Don't use track hubs! There is no way you can get 42-45mm chainline with those chainstays.
Get yourself a 6bolt disc wheel, find an old cassette, pick a cog and drill 6 holes. Or buy some from velosolo.
On my ricochet i have a rear 6bolt disc wheel with braking surface and i can ride it both fixed or single speed. That is probably the best combo.
Using a disc wheel will make your life easier!! I use road cranks on both gts. . Sugino messenger and shimano 105 1050. 113mm spindle. You can find 105 cranksets for cheap and the shimano bb 113 is available and cheap too. Perfect chainlines, enough chainring and crank clearance. -
• #10
Chainline is an issue, right. Okay, so that's the Track Hub plan out the window.
Also I found out, that with the front V-brake, a rim width of 30mm external is just too much. 27-28mm is pushing it.

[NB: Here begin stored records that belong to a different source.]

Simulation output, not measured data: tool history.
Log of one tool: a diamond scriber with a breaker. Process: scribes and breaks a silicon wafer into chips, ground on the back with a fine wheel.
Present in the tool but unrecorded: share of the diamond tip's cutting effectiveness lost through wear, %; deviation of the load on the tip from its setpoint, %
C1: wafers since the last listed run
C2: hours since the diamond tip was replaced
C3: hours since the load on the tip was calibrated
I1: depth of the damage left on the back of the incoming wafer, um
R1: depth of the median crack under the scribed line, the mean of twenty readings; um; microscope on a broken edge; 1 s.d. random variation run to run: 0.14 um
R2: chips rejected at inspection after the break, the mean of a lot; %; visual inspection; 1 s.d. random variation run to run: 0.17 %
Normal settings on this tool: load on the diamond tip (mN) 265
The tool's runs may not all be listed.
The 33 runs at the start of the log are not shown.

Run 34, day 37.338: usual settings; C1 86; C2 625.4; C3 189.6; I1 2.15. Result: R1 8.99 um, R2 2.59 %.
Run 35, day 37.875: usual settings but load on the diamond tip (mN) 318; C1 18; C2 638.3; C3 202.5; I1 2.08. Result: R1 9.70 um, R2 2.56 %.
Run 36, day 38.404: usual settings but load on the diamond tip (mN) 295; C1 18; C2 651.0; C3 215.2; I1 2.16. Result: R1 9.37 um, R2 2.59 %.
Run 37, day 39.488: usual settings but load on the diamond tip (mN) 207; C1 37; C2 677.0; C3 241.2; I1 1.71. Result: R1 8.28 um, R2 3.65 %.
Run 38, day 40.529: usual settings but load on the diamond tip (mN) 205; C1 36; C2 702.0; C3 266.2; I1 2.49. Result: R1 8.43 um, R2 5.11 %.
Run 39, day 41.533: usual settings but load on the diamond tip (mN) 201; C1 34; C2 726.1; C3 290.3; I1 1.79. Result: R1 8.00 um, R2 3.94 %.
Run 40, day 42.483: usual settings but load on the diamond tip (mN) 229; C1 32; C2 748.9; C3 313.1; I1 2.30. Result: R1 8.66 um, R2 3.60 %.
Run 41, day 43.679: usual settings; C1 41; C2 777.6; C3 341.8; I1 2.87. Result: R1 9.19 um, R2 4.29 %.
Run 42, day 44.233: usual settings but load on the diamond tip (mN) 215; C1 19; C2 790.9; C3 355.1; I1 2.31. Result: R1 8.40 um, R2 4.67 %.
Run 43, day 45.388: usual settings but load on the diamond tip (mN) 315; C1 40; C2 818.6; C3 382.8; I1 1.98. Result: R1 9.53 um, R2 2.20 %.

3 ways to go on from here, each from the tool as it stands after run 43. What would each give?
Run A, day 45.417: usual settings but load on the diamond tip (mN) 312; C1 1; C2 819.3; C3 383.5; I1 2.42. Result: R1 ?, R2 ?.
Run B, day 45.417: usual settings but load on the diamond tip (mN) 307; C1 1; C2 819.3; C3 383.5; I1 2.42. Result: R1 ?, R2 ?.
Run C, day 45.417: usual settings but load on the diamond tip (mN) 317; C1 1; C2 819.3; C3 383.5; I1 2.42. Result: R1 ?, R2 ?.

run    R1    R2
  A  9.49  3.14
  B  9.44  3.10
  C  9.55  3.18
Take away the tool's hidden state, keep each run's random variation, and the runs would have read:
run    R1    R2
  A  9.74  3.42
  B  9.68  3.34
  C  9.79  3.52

So maybe I'll just give in and go to a 19mm internal width rim. -
• #11
Progress!
I has wheels now and finally managed to undo the headset. Cleaned all the gunk out.
The tubes are in really good nick internally, couldn't spot any substantial rust. It's just really dirty from the outside.A lot of stuff including a new headset is on it's way to me. Going to be built up soon.
I'm not quite sure what to do with the fork though. It's obviously not original and it's a little ugly too.
Let's see what I can find.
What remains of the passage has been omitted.